In Jane Austen, Early and Late, an Oxford University lecturer, Freya Johnston argues Austen’s early and late work are inextricably bound together and should be equally read and cherished. The structure of the book provides six lenses through which Johnston connects Austen’s early and late works. While “Histories” discusses the sense of timeline in Austen’s novels and the difference between a character’s perception of time versus the narrator’s knowledge of “real-time”, “Dying with Laughter” considers Austen’s work in the context of her personal life. Perhaps the best section of the book is “Developing” which considers Austen’s authorial development and whether to order her books by its date of publication or creation length. Readers and critics alike often categorize “later” works as better in comparison to “early” ones.

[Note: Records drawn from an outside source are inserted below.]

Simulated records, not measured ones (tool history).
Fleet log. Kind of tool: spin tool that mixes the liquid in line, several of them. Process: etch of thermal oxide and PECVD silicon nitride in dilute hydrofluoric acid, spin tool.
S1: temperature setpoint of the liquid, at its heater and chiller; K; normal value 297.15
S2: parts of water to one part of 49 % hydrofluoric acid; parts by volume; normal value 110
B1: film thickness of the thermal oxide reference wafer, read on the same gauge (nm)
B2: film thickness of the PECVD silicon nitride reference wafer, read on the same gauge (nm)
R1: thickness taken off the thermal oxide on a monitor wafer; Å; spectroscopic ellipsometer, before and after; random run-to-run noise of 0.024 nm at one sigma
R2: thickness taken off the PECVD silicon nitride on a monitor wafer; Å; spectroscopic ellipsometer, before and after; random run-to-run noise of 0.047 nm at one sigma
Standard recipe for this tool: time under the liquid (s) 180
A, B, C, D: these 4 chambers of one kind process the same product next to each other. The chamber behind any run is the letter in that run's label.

As most Charlotte Brontë fans, myself included, would likely agree, Jane Eyre (1847) is her masterpiece, not the dreary Villette (1853) with its unreliable and unlikeable narrator. Johnston proves the same can be said for Austen: distinguishing between early and late is fruitless in determining which of her works are “better”. Johnston uses a chronology of Austen’s longer novels — compiled by Jane’s sister, Cassandra — to suggest the time spent on two distinct novels cannot be separated into different periods of her life.
It is well known to Austen’s fans that Pride and Prejudice began as an epistolary novel titled First Impressions; she began the latter in 1796, published the former in 1813, and in the intervening years wrote Sense and Sensibility (1811) and Mansfield Park (1814). The origins of her full-length stories can be traced back to her juvenilia. For example, the heroine of Northanger Abbey, Catherine Morland, can be traced back to young Austen’s Kitty Peterson in “Kitty, or the Bower.” Johnston makes similar connections between other pieces of Austen’s “early” work and across other aspects of her published novels.